Making Climate Change Personal: 8th Graders Explore What One Person Can Do
Sophie Shulman

In the fall of 2020, the Bay Area skies turned dark orange. It was a particularly destructive fire season, and the ominous orange skies served as a stark reminder of the fragility of our natural environment. Eighth grade science teacher Suzanne Alpert found herself fielding many questions from her students about wildfires and climate change. So she decided to build a standalone unit to address their questions and help them better understand what was happening and why—and what could be done to protect our environment. Four years later, the unit is still an impactful learning experience for 8th graders.

“Students are really at the center of this unit,” says Suzanne. “Their own curiosities drive the direction of the topics they dive into, which also align with national science standards.”

In addition to an overview of climate change, students engage in seven mini lessons that cover topics such as wildfires, droughts, ocean, plastic, and food waste. Then, they have the opportunity to select their own topic of interest and create a project in any modality—research paper, website, slide deck, podcast, or movie—that reflects what they’ve learned. They are also required to research organizations that are addressing their specific topic of choice and one intention for themselves they can implement within a set period of time. “Students consider how their actions can be magnified and how they can make a difference,” says Suzanne. Many students were inspired by their own passions and experiences; for example, one student noticed plastic in the water while surfing, a second student interested in sustainability chose to investigate how sustainable agriculture practices aid food security, and an aviation enthusiast was curious about how to make more sustainable fuels for airplanes.

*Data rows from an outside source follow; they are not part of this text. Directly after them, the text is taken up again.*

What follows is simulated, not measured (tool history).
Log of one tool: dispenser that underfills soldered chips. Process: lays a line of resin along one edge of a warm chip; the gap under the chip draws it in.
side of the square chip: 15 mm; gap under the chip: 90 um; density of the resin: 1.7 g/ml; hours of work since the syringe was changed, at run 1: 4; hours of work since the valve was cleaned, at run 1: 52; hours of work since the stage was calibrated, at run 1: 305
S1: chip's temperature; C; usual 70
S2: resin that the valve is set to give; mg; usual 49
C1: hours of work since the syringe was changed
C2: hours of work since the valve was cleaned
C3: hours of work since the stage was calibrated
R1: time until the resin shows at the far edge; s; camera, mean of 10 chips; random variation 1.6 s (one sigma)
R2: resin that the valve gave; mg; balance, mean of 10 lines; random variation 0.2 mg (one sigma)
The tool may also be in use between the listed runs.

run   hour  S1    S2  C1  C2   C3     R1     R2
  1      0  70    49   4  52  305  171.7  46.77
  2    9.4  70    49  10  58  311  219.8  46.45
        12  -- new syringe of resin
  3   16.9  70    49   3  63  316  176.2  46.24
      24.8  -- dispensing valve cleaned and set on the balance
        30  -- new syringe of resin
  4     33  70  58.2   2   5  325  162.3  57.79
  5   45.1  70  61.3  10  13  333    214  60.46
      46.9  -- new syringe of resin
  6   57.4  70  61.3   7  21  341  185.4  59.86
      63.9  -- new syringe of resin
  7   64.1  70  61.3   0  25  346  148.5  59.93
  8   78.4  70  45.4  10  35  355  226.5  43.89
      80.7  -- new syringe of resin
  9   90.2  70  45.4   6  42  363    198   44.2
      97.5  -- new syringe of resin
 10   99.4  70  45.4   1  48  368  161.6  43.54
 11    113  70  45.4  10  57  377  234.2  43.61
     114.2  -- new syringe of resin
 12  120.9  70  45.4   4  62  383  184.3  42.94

Suzanne sparks a conversation about how young people, like our 8th graders, have increasingly become advocates for addressing climate change. “Students always ask if one person can really make a difference,” says Suzanne. “We talk about our own responsibility as world citizens and how students can spread their knowledge so others can also take action.” This year, 8th graders created posters about climate change to hang outside the 4th and 5th grade classrooms. They also made postcards depicting what the world would look like if they could limit climate change in relation to the issue they studied. They visited 2nd grade classrooms to give their handmade postcards to students, read stories about climate change, and talk about what they liked about Earth. Additionally, several 8th graders presented their work at a divisional assembly in early March; specifically, they spoke about the positive impact of biking versus driving to school, how to dispose of lunch at Mark Day correctly, and skin care routines that can limit climate change.

“We know that sometimes, with this new knowledge, students can feel anxious about climate change,” says Suzanne. “We intentionally end the unit on a hopeful note, including sharing their knowledge with younger students, so they can see their intentions have a positive ripple effect on the wider community.